Sunday, September 22, 2019

Christian Life: Business & Personal



St. Kathryn Drexel (1858-1955)

(Twenty-Fifth Sunday in Ordinary Time-Year C; This homily was given on September 22, 2019 in Rome, Italy; See Amos 8:4-7 and Luke 16: 1-13)


There is a chilling scene in the movie The Godfather, when Michael Corleone makes the fatal decision to become committed and involved in the family “business.”  The move is somewhat unexpected, as Michael is a college graduate and decorated Marine Corps vet that seemed to be moving in a path that was legitimate and even noble.  
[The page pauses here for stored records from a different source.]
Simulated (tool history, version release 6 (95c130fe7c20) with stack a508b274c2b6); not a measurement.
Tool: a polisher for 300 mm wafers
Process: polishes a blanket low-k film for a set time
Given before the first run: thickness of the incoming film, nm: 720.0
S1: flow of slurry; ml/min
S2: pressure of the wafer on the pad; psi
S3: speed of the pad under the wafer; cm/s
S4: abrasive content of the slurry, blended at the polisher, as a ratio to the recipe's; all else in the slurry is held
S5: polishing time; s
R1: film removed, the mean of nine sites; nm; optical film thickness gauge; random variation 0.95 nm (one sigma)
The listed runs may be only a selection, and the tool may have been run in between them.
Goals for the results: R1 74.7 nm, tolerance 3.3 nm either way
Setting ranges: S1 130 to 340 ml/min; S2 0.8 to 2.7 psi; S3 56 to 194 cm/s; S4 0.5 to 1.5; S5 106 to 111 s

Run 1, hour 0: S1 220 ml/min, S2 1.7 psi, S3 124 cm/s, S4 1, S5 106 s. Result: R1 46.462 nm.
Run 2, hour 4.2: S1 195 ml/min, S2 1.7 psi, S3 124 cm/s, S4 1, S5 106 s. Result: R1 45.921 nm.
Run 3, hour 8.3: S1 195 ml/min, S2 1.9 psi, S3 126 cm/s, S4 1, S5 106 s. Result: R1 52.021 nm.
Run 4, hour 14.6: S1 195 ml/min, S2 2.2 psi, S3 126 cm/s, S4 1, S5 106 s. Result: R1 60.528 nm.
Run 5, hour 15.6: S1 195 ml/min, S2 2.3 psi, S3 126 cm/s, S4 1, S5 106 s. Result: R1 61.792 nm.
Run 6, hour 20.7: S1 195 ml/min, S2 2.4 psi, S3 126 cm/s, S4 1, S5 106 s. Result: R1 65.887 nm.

The context is that another crime boss and a corrupt police officer have put the pressure on “The Family” and the Corleone clan are gathered together to figure out what they should do next.  Michael calmly explains that he will arrange a meeting and shoot them both.  There is complete silence in the room until one of the members of the family begins to laugh; for a moment, they had almost taken him seriously.  The others soon join in.  Sonny, Michael’s older brother, shrugs off the idea and condescendingly suggests that Michael has taken things too personally, and that the young college grad is not capable of such a bold move.  At that point, Michael methodically explains—step by step—how he will go about the crime.  Again, there is silence, and at that point Michael takes the opportunity to correct his brother.  With a ruthless lack of emotion, he coldly states, “It’s not personal, Sonny.  It’s strictly business.”

While that calculated line from Michael Corleone is thematic in that fiction film, and the modus operandi of the Godfather, it actually comes from a real-life figure in organised crime.  Otto Berman was a brilliant accountant for a crime family in Newark, New Jersey back in the 1930s, and he is credited with coining the phrase, “Nothing personal, it’s just business.”  Like so many people involved in that way of life, on screen and off, Berman died young and violently.

How sad, then, that the pithy expression lives on and is often used as an excuse for putting profit over people.  When a large corporation has to recover from a bad fiscal year, they reduce the workforce without any concern for the future of their former employees.  It nothing personal, strictly business.  
Perhaps some high-level investor sees an opportunity to purchase a competing company and eliminate it, along with the ideals that the company was founded on.  Just business, nothing personal.   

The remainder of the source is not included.